Technical Report: Convex Optimization of Nonlinear Feedback Controllers via Occupation Measures
This provides a convex alternative to non-convex Lyapunov-based methods for feedback control in robotics or motion planning, though it appears incremental as it builds on occupation measures and SDP approximations.
The paper tackles the problem of designing feedback controllers for polynomial systems to maximize the size of time-limited backwards reachable sets, resulting in a convex method that avoids initialization and demonstrates efficacy on five nonlinear systems.

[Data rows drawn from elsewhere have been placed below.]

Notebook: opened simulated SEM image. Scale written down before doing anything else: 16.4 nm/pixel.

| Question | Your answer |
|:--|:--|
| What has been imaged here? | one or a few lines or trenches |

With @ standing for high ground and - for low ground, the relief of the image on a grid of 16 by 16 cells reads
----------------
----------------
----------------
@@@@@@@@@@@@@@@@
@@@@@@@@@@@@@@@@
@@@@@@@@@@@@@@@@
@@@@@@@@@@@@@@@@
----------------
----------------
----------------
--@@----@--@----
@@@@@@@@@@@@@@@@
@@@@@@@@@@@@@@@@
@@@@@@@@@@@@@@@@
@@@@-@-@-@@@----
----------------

In this paper, we present an approach for designing feedback controllers for polynomial systems that maximize the size of the time-limited backwards reachable set (BRS). We rely on the notion of occupation measures to pose the synthesis problem as an infinite dimensional linear program (LP) and provide finite dimensional approximations of this LP in terms of semidefinite programs (SDPs). The solution to each SDP yields a polynomial control policy and an outer approximation of the largest achievable BRS. In contrast to traditional Lyapunov based approaches which are non-convex and require feasible initialization, our approach is convex and does not require any form of initialization. The resulting time-varying controllers and approximated reachable sets are well-suited for use in a trajectory library or feedback motion planning algorithm. We demonstrate the efficacy and scalability of our approach on five nonlinear systems.